So I received the picture above in a Facebook post yesterday and I thought, "that's a good image to share as a vision of Buddhist thought", but the more I looked at it the more I wanted to say about it. This seemingly simple, fun picture is really a profound image of human delusion and the cause of dukkha. I'm not even going to get into the delusion we build up by thinking the cylinder is the ultimate depictation of this object - discounting the molecular, atomic, quantum and even other diminsional ways of looking at it. Just considering the picture as it is, what does it say to us about our projection of delusion?

Consider one person looking at the projected square and another looking at the projected circle. Both would say that their view was correct - and might even get into a violent disagreement over what was "real" - when in fact both are simply different projections of the same object. I think this simple leson is what the poster wanted to convey - "Things (ideas, etc) change depending on how you look at them". This is an important concept but it's really just the tip of the iceberg.

Beyond the fact that square or circle is just a modern interpretation of the Buddhist parable of the blind men and the elephant is that fact that neither of the views is correct. Clinging to either shape as 'real' is simply perpetuating a delusion that has nothing to do with reality. We want simplicity and clarity. We want the easy answer. We want a circle or a square - but mind you not both! So we project our delusion and call it reality.

We do the same thing in our lives. We want money or a new house or a good career for our children and we project these desires into the world and call them reality. Even when we obtain some or all of these things they don't make us happy, because deep down we know that they are just delusions. This is the truth of the Buddha's teaching on illusion - not that things in the world don't have a real existence but that we don't encounter things as they are in the world but only as they appear in our projection of our desires.

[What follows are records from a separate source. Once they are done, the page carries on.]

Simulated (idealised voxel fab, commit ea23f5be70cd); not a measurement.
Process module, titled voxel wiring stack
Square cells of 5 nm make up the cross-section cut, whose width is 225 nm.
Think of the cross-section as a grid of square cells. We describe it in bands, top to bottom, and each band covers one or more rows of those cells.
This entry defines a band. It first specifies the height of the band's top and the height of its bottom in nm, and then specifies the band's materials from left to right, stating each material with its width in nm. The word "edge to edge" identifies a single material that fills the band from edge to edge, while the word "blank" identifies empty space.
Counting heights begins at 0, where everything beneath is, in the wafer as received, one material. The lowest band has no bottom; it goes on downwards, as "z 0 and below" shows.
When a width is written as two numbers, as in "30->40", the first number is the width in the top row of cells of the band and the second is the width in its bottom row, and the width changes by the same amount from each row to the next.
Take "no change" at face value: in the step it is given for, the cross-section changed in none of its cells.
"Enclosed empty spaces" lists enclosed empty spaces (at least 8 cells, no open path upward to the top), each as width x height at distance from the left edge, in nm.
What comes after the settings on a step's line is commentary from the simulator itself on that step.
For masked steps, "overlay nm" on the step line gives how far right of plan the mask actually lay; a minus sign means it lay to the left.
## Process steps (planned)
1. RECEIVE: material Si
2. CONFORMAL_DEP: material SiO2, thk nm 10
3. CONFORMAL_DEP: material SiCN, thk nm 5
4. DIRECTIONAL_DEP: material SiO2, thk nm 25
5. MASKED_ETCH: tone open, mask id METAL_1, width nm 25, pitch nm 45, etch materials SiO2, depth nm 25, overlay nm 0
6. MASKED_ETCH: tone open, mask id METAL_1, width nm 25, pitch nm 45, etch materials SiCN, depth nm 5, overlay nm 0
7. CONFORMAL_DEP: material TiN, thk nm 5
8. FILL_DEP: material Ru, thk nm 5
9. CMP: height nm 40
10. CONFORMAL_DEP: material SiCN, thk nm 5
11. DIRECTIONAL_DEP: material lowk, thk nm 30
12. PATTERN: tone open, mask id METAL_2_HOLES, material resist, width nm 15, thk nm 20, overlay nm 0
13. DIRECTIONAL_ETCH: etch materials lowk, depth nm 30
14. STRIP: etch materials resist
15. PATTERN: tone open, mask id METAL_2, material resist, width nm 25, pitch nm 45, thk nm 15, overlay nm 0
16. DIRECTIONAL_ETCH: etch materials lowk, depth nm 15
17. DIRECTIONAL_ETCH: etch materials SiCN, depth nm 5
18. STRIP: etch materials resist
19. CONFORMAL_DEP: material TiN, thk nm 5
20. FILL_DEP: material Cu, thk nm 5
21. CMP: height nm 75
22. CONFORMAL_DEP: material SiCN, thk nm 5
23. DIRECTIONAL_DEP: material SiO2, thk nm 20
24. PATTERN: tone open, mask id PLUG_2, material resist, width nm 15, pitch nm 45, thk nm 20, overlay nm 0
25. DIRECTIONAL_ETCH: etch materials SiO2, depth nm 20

We want a strong father figure so we project a God who reaches down into every area of our lives and call him real. We want clear answers to what is right and wrong so we cling to a guide written thousands of years ago - whether the Bible, the Koran or the Sutras - and call them the unchanging, infallible and inviolate. We want peace and so we go to war to force our form of government on everyone else. These are all delusions, projections of our desires on the world. They have no more reality than the shadow square and circle on the walls.

The truth of the Dharma - not the Sutras that we chant but the true Dharma - is that it calls us to turn our backs on the shadows and look directly into the true form of reality, accepting it for what it is AND working to make it a more compassionate place of flourishing for all beings. Our religion is not the enemy of science; our religion is science. We are called to investigate reality and accept it - whether it goes along with our mythology or not. But we are also called to be a guiding light to science - not for what scientists may learn, but for how that knowledge will be used.

This is the "matter of perspective". Do we stay with our projected reality and see only shadows or do we reject the very act of projecting our delusions and bask in the glow of reality? For me there is only one answer.